Read an eARC from the publisher
Content warnings: death of a sibling, brain hemorrhage, discussion of alcoholism, blood, gore, violence against animals (birds, the dog does not die), drowning. generational trauma
Mackenzie lost her older sister, Sabrina, several years prior in what seemed like a natural cause. But recently, horrible nightmares have been plaguing her sleep, including items being pulled from the dreamscape into the real world. Turning to her remaining sister, cousin, mother, and aunties for help, perhaps she can quiet the supernatural disturbance once and for all.
Johns masterfully uses dreams as both a narrative and a plot device to tell the story of trauma both personal and generational with a focus on finding support in one’s family and community for respite and healing.
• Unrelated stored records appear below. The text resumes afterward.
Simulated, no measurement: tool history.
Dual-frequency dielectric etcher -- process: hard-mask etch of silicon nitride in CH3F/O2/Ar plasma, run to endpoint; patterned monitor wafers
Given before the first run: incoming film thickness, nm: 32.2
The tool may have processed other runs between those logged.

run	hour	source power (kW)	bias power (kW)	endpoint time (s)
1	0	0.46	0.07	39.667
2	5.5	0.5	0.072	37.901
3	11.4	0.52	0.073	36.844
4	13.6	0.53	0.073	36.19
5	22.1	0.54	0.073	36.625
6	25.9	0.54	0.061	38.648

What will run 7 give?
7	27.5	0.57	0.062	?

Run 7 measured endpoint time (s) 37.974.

At its core, this is a book about grief and regret, and how self-isolating under the false pretense of healing can lead to more problems than not. Johns does not shy in depicting the ways it can put its claws in people, regardless their interrupted sleep. The theme of finding healing through community and family shines strong here, though it doesn’t shirk away from the thorns everyone else carries on their own healing journeys. I loved the dynamic between Mackenzie and the women in her life, but also as importantly, her relationship with Joli whom she befriended upon moving away from home. No person is an island, and even when the supernatural tries to put wedges between Mackenzie and those she cares about, there is fierce love in the pushback.
In terms of the scares, the imagery is disturbing in a way that’s both dreamlike and incredibly grounded. Safety becomes twisted and taking control of oneself in a dreamlike state seems impossible. Johns does such cool things working with dreams as a literary device in introducing new details and providing further context for everyone’s hurt, not just Mackenzie’s. I’d almost go so far as to say that it’s the primary vehicle of the plot, but I’ll refrain from saying much else because that would be spoilers.
A treat for folks who enjoy their horror to explore the uneven path of healing from grief and folkloric scares, definitely not one to miss when building a horror to-be-read list.